I think it’s safe to say that we all take for granted just how easy it is for us to mix a variety of media pretty seamlessly in the content we so voraciously consume every day. Our computers and phones have no trouble gushing forth a fountain of text, images, video, audio, whatever, all integrated and crammed together willard-nillard, with all kinds of degrees of interactivity. This, of course, wasn’t always the case, and it’s fascinating to see some relics of early attempts at interactive multimedia, especially when it’s full of mid-’80s Fords and some big hair.
Yes, thanks to the magic of the internet, a whole bunch of 1980s-era Laserdisc content used by Ford for dealer training can be found online, thanks to some dedicated Laserdisc fetishists.

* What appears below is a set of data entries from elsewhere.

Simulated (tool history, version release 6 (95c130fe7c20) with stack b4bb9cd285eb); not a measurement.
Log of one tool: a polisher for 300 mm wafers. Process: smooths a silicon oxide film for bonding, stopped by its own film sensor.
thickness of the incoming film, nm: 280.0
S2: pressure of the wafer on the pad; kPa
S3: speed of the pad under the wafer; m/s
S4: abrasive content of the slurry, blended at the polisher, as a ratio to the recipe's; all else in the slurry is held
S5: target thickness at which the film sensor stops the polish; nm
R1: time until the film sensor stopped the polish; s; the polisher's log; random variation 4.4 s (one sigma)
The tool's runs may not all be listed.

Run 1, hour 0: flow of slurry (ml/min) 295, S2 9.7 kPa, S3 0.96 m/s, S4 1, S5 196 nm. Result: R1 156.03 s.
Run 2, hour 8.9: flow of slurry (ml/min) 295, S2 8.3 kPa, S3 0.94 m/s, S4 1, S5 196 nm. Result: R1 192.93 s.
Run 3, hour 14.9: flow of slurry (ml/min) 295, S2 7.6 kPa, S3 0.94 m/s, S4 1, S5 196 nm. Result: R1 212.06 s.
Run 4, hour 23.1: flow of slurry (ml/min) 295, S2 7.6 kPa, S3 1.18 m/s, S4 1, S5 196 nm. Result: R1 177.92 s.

These videos are interesting because, while some of them are straightforward dealer-informational videos, like this one about the mind-scrambling 1988 1/2 updates made to the Ford Escort:
Mmm, yes, good stuff! New lights, new 5 MPH polycarbonate wrap-around bumper with tucked-in styling, hot damn, it was an exciting time for the small hatch buyer who only demanded the very good enoughest.
But more interesting than these videos, I think, are the ones that are more puzzling to watch, because they contain long strings of sequences like this pretty, very blow-dried, carefully-enunciating 1980s lady giving you reassurance while talking about fulcrums and warning you not to grind rocker arm pads and reminding you to not damage those cam lobes:
The reason these discs have these sequences of The Lady affirming you over and over is that these were never meant to be watched like this. The Laserdiscs were part of a training system and were played on Laserdisc players connected to a computer, which would be running a program that quizzed the service techs about the cylinder heads or whatever.
Since computers in the 1980s weren’t able to play full-motion video on their own, they instead were used to trigger the Laserdisc player to play certain tracks of the disc at specific times on a separate monitor, or in the case of Ford’s system, I think the same monitor.
This way, an explanatory video sequence could be played, the computer would be used for answer input, and, based on the results, the computer would play a sequence with The Lady congratulating you or whatever they used to show when you got it wrong — maybe they threatened to kick a puppy or something. I haven’t seen that part.
Video games like Dragon’s Lair actually used a very similar setup, relying on joystick inputs to determine which animation clip to play from the disc.
I haven’t been able to find exactly what sort of hardware was being used for Ford’s Intelligent Video Learning System (IVLS), but based on some instructions on the back of one of the discs, it seems the system used separate floppy disks for the program control and used a light pen for user input.
That little picture up there is all I could find so far; it may be based on a common PC of the era (the keyboard in that pic makes me think possibly an IBM PC XT or something) outfitted with expansion cards to control the laserdisc and handle the light pen input.
This is very, very dead tech today, but I’m thankful there are people preserving this and making it’s content available — otherwise, when else would we get to see a Ford EXP racing against a Gremlin?
Of course, even better is seeing The Lady say “you bet your aluminum you got that one right.”
Honestly, if you’re having a lousy day, maybe just have this playing on a loop and you can have someone who looks like your mom’s most stylish friend from 1983 reminding you all day long to keep up the good work and that you’re right on the button on that one.
There’s a whole list of these here if you want to spend your time diving into the magic hypothetical parallel world where you work at a mid ’80s Ford dealership.
And don’t forget to take your test drive in the “wiggle mode!”